In the end, I found that I didn't have enough open oil passage to support all the lifters in the bank, about 360* out of 720* for a complete cycle. In other words, I had a serious oil flow restriction happening about a whopping 50% of the time. That result prompted me to double check all my analysis, to make sure that number was in fact correct, which took even more time. The results were correct, so things checked out to be far worse than what that first glance might have suggested. This situation does not meet any engineering requirement, not even stock, not by a long shot. You'd expect these lifters to fail, and be surprised if they didn't. It's not a matter of "will they fail", but rather a matter of "WHEN will they fail". We've wondered WHY these things don't last long enough, and that oil restriction is the answer, at least on my combo. And it's undoubtedly the answer on other combo's as well. The problem is so obvious with my engine, that it doesn't take an advanced degree in Mechanical Engineering to see it. Considering the adverse conditions these lifters operate in, it's amazing they last as long as they do. If they failed because of inferior material, we would expect failures to be more a specific manufacturer issue, and a more uniform failure across a whole engine, but we don't see that. In fact, we see failures from every brand of roller lifter out there, no matter who makes them or what they cost. In addition to that, restricted oil to the lifters means restricted oil up top. So, while this oil restriction problem is in the process of deteriorating the lifters, it's also reducing the life of the valve springs because of the reduced oil flow over them, which they depend on for cooling. So, it's a double whammy situation.

It's a situation of fix it now, or fix it later, but I WILL have to fix it. If I don't do anything to improve the problem, it is like playing Russian Roulette with my engine. The sensible thing is to fix it now, while I'm in the process of building the engine in the first place. So, with the block back from the machine shop, and already cleaned, the question is, what is the most workable way to proceed? The best way to fix the problem with the block I have, would be to do some plumbing in the lifter valley. Joining all the lifter bores together with a common oil pipe, would do the trick. But that brings with it, a certain amount of complexity, and potential for leakage and/or breakage while in use. Using a somewhat simpler method of plumbing, and simply tying both ends of lifter bank together would also do the job fairly well, but brings with it the same concerns. I prefer the KISS principle, so I decided to modify the oil band (the center area of the lifter that is smaller diameter) on the lifters themselves, which is much simpler.

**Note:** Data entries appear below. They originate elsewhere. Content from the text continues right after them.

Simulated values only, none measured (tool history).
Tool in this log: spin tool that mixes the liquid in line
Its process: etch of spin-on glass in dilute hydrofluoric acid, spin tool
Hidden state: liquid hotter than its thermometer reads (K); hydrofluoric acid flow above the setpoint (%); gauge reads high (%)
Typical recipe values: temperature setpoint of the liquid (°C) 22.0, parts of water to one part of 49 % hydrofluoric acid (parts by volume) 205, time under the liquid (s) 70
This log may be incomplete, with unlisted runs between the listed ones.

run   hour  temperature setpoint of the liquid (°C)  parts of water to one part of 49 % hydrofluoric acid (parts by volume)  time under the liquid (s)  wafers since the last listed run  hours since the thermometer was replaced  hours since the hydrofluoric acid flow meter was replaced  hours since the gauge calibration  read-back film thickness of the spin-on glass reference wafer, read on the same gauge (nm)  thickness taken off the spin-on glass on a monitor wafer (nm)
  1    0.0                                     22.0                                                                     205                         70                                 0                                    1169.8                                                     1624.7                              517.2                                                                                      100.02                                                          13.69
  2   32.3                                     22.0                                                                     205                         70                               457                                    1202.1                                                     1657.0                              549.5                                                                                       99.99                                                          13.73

To modify the lifter's oil bands, I ground a .100" chamfer on the lower edge, front AND back, at the interface of the lifter and oil passage. And also a .150" chamfer on the upper edge, front AND back, also at the interface of the lifter and oil passage. The lower chamfer still leaves about .200" overlap between the lifter body and block, at the lowest position of the lifter. This maintains lifter support in the bore as well as oil pressure. If the chamfer were too low, you'd be down below the edge of the lifter bore, and you'd not only lose lifter support in the bore, but you'd be blowing out oil and losing oil pressure, which would defeat what you are trying to do in the first place.

After the mods, I ran the complete analysis again to see how much I had been able to improve the oiling situation. The results now showed that my oil restriction occurs about 150* out of 720* for a complete cycle, or about 20% of the time. That was the best I could do with lifter mods alone. Still not ideal of course, but going from inadequate oiling 50% of the time, to only 20% of the time, is a HUGE improvement. In addition to that, the chamfers on the lifters smooth the oil flow into and out of the individual lifter bores, by tapering open and tapering closed. In so doing, they reduce the likelihood of those reverse pressure spikes mentioned above, which can occur when the original lifter oil band edges almost instantly slam off the oil flow. When you factor in that additional improvement, then the modification is likely even BETTER than what the 20% vs 50% might suggest.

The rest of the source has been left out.